Digital-only banks, therefore, need to actively promote the superiority of their customer experience to overcome the resistance to forego the security blanket of a physical bank branch. As many of the neobanks do not have the marketing resources to promote their CX, this leaves them subject to a range of preconceived, negative opinions.
Digital banking appeals to certain demographics, such as Millennials, while having little appeal to others, such as retirees. Consumers aged 18 to 24 are the heaviest users of mobile banking, with 82% of smartphone owners in this demographic segment using mobile banking as compared to only 29% of the 65+ age group. Millennials, as a demographic, have their own, unique financial issues for which they need guidance and assistance:
- Millennials are burdened with student loan debt that’s higher than ever
- Millennials have to save longer to buy a house
- Millennials are shelling out money for soaring rents
- Many millennials are struggling to build wealth
- More millennials are caring for aging parents – and spending more money doing so
- Many millennials rely on their parents for financial assistance
- Millennials need to save more money for retirement
Digital-only banks looking to differentiate themselves would be well advised to extend their customer experience plans to include advice, guidance, products, and services, to assist these customers in a strategy for managing their expenses and debt while investing for the future.
Launching digital-only banks with their own distinct branding have become a trend among established banks. JPMorgan Chase rolled out its digital-only challenger bank, Finn, in the summer of 2018, joining the likes of similar neobanks launched by HSBC, Santander, and Bank Leumi. It’s interesting that in January 2018 some of these banking ventures were noted as being among the 25 most important digital-only banks to watch in the future.
It’s equally interesting to note that by July of 2019, the Finn neobank was shuttered by JPMorgan Chase. This provides great post-mortem insight as to where these neobanks may flourish or why they may fail. In the year it was open, Finn only signed 47,000 customers. Industry analysts have numerous theories as to why Finn failed, but the common rationale is that the offering was not differentiated enough from Chase’s nationwide brick-and-mortar banking services. As there was no meaningful advantage for customers to sign-up for Finn over a traditional Chase account, it was not viable as its own entity.
The lesson is that traditional banks that want to launch an independent, digital-only offering must provide a unique incentive to attract clients. Regional brick-and-mortar banks could leverage a separate digital-only offering to expand their reach well beyond their current geography and potentially cater to a new demographic. National traditional banks will need to differentiate their spawned neobanks via favorable rates, lower fees, a superior CX, and millennial-specific products and services.
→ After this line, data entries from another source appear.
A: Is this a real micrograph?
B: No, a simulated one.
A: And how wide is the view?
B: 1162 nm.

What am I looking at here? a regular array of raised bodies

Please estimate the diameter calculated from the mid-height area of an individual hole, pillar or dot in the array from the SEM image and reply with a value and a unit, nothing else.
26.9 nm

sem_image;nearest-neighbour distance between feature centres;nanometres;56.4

Industry analysts are lined up on both sides of the digital-only banking debate; some predict them to gain significant market share while others predict their demise over time. It must be understood that the success or failure of digital-only banking is not a singular question but rather a multifaceted issue dependent on each neobank’s range of products, services, customer experience, technological prowess, financial resources, and geographic and demographic target customers.
Even with a sound strategy and sufficient capital to support a comprehensive security program and marketing plan, a neobank must provide an unparalleled customer experience that is capable of supporting all required transactions.